Given the explosion of data production, storage capabilities, communications technologies, computational power, and supporting infrastructure, data science is now recognized as a highly-critical growth area with impact across many sectors including science, government, finance, health care, manufacturing, advertising, retail, and others. Since data science technologies are being leveraged to drive crucial decision making, it is of paramount importance to be able to measure the performance of these technologies and to correctly interpret their output. The NIST Information Technology Laboratory is forming a cross-cutting data science program focused on driving advancements in data science through system benchmarking and rigorous measurement science.
Understanding the Data Science Technical Landscape:
- Primary challenges in and technical approaches to complex workflow components of Big Data systems, including ETL, lifecycle management, analytics, visualization & human-system interaction.
- Major forms of analytics employed in data science.
- Generation of ground truth for large datasets and performance measurement with limited or no ground truth.

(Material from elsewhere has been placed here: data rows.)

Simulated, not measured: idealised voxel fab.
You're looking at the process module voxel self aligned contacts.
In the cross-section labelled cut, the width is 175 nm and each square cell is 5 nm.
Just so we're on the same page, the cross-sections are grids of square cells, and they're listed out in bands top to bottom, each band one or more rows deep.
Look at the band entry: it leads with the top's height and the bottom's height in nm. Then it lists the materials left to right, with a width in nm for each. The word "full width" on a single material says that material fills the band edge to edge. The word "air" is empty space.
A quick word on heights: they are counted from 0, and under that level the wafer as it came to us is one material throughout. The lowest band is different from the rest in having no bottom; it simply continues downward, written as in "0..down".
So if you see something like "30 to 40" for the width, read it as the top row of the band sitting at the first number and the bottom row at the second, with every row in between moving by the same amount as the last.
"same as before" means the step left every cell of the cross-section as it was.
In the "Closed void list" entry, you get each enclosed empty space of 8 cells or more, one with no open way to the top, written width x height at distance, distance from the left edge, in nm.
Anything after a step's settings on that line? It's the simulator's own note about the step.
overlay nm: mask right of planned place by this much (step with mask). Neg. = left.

- Methods to measure the performance of data analytic workflows where there are multiple subcomponents, decision points, and human interactions.
- Methods to measure the flow of uncertainty across complex data analytic systems.
- Approaches to formally characterizing end-to-end analytic workflows.
- Useful properties for data science reference datasets.
- Leveraging simulated data in data science research.
- Efficient approaches to sharing research data.